From bad boys to homeboys

Summer 2011 Red Cloud Country

Life on the Pine Ridge Indian Reservation can often be difficult—really difficult. On a daily basis, young Lakota men and women are confronted with tough temptations and tough realities, from gang violence just down the street, to random gunshots fired from a distance, to substance and drug abuse right in their own home.

And in the United States, perhaps no one better understands how to rise above those kinds of challenges than the Homeboys, a group of young people who have overcome the extreme difficulties that sometimes come from growing up in inner-city and rural communities.

This spring, three outstanding members of Homeboys Industries—Joseph Thunderface Holguin, Luis Colocio and Daja Harris—accepted an invitation from Red Cloud Indian School’s pastoral staff at the churches in Manderson and Porcupine to visit the reservation and speak with Native American youth about beating the odds and pursuing their dreams. The men, all from Los Angeles, spoke about the effects that gang life, alcohol and violence had on their lives—and on the lives of countless others—and of their journey overcoming those difficulties.

“The Homeboys and their program have proven themselves to be one of the most influential in the nation,” says Jesuit novice Joshua Peters, who coordinated the visit. “They can relate to some of the obstacles our children here face, and they were here in hopes that our kids could use their stories to understand that there are real possibilities out in the world for them.”

Their visit was made possible by a gift from the Creighton University Jesuit Community, in partnership with Red Cloud. Benji Horgan, spiritual formation director at Red Cloud High School, says the inspirational stories helped his students acknowledge that there are much better things to do in life than partake in unhealthy life choices.

“I really think they got through to our students,” Horgan believes.
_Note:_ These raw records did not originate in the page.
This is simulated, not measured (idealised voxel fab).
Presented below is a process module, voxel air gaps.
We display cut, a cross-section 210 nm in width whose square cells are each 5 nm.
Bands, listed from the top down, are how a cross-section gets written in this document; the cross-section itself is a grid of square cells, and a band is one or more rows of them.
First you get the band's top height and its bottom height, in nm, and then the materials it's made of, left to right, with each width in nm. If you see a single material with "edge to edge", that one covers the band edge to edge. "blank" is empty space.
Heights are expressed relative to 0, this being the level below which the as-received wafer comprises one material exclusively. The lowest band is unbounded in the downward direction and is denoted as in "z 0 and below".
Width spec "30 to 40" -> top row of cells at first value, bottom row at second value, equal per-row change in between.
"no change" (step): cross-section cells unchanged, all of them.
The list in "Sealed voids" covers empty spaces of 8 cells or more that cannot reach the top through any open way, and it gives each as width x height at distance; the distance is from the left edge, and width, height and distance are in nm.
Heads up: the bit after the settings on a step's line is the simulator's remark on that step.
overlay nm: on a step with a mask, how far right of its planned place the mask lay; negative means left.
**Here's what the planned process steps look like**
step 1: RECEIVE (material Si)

In addition to their visit to Red Cloud High School, the Homeboys gave presentations at Pine Ridge High School, Little Wound High School and the Juvenile Detention Center in Kyle, and the Pine Ridge Correctional Facility. Their “main event” was a day of activities at Porcupine School, with a basketball tournament, a Lakota meal, and poetry presentations given by Red Cloud students that focused on teenage suicide prevention. The day culminated in the personal witness of the Homeboys themselves.

Lakota pastoral staff members Joyce Tibbitts and Deb Iron Cloud were instrumental in organizing their varied activities.

The Homeboys were also able to attend Red Cloud High School’s graduation powwow, where seniors honored the three men with gifts of Lakota beadwork for coming to the reservation and sharing their stories of perseverance and faith.

Homeboy Industries, founded by Fr. Gregory Boyle SJ, is the nation’s largest gang intervention and re-entry program. They offer free programs to youth, including counseling, education, tattoo removal, substance abuse and addiction assistance, job training and job placement to enable them to redirect their lives.